1
votes

The lexer grammar below contains two sets of rules: (1) rules for tokenizing CSV-formatted input, and (2) rules for tokenizing key/value-formatted input. For (1) I put the tokens on channel(0). For (2) I put the tokens on channel(1). Do you see any problems with my lexer grammar?

Also below is a parser grammar and it also contains two sets of rules: (1) rules for structuring CSV tokens into a parse tree, and (2) rules for for structuring key/value tokens into a parse tree. Do you see any problems with my parser grammar?

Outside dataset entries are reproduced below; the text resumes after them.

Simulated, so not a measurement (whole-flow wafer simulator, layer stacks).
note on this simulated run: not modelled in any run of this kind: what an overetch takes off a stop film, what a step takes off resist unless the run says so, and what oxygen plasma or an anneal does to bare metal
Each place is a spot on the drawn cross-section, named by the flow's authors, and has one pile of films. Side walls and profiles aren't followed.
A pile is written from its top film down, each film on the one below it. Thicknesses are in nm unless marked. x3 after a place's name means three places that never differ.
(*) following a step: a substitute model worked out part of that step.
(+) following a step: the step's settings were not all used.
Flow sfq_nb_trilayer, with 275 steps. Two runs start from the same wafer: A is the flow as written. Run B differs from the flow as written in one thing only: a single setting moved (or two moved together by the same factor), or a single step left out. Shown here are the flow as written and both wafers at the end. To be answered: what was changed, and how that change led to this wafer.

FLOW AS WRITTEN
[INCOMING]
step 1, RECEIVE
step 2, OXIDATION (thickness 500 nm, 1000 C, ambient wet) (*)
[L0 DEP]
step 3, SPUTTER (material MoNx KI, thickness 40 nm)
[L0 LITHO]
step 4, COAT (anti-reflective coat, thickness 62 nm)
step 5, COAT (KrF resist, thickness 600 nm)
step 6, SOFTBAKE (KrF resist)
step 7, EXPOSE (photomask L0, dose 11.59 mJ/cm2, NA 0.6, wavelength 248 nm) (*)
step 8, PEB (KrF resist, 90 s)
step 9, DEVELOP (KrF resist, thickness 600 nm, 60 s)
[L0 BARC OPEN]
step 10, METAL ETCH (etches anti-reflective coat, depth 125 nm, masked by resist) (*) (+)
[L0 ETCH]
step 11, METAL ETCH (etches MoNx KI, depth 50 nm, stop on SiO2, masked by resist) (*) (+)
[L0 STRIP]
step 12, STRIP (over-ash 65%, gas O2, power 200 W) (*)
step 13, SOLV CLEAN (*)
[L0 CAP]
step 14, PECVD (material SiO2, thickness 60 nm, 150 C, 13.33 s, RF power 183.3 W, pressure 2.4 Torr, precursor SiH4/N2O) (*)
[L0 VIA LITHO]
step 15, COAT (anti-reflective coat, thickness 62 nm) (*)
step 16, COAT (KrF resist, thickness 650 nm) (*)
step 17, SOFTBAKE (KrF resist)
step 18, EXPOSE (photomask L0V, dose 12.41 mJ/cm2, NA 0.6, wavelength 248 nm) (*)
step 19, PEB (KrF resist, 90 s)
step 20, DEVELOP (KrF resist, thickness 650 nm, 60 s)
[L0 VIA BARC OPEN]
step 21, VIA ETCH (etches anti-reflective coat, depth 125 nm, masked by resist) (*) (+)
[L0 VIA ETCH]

When I apply ANTLR to the grammar files, compile, and then run the test rig (with the -gui flag) using this CSV input:

FirstName, LastName, Street, City, State, ZipCode
Mark,, 4460 Stuart Street, Marion Center, PA, 15759

the parse tree is completely wrong - the tree contains no data. I have no idea why the parse tree is wrong. Any suggestions? I have tested each part separately (removed the key/value rules from the lexer and parser grammars and ran it with CSV input, removed the CSV rules from the lexer and parser grammars and ran it with key/value input) and it works fine.

Lexer Grammar

lexer grammar MyLexer;      

COMMA  : ','            -> channel(0) ;
NL     : ('\r')?'\n'    -> channel(0) ;
WS     : [ \t\r\n]+     -> skip, channel(0) ;
STRING : (~[,\r\n])+     -> channel(0) ;            

KEY       : ('FirstName' | 'LastName')  -> channel(1) ;
EQ        : '='                         -> channel(1) ;
NL2       : ('\r')?'\n'                 -> channel(1) ;
WS2       : [ \t\r\n]+                  -> skip, channel(1) ;
VALUE     : (~[=\r\n])+                  -> channel(1) ;

Parser Grammar

parser grammar MyParser;                

options { tokenVocab=MyLexer; }         

csv       : (header rows)+ EOF ;
header    : field (COMMA field)* NL ;
rows      : (row)* ;    
row       : field (COMMA field)* NL ;
field     : STRING | ;

keyValue  : pairs EOF ;
pairs     : (pair)+ ;
pair      : key EQ value NL2;
key       : KEY ;
value     : VALUE ; 
1
Why are you using channels in lexer grammar?cantSleepNow

1 Answers

1
votes

The longest token match wins and if two matches are equal-sized the first one matches. That means:

STRING subsumes KEY, EQ and VALUE, you will never get Tokens of the latter types.

The ANTLR parser needs random Access on the token stream, thus not allowing context sensitive lexing.

I suggest to put both lexer grammars into separate grammars. Maybe it gets tricky to use them with a common parser grammar. If so - split the parser grammar as well.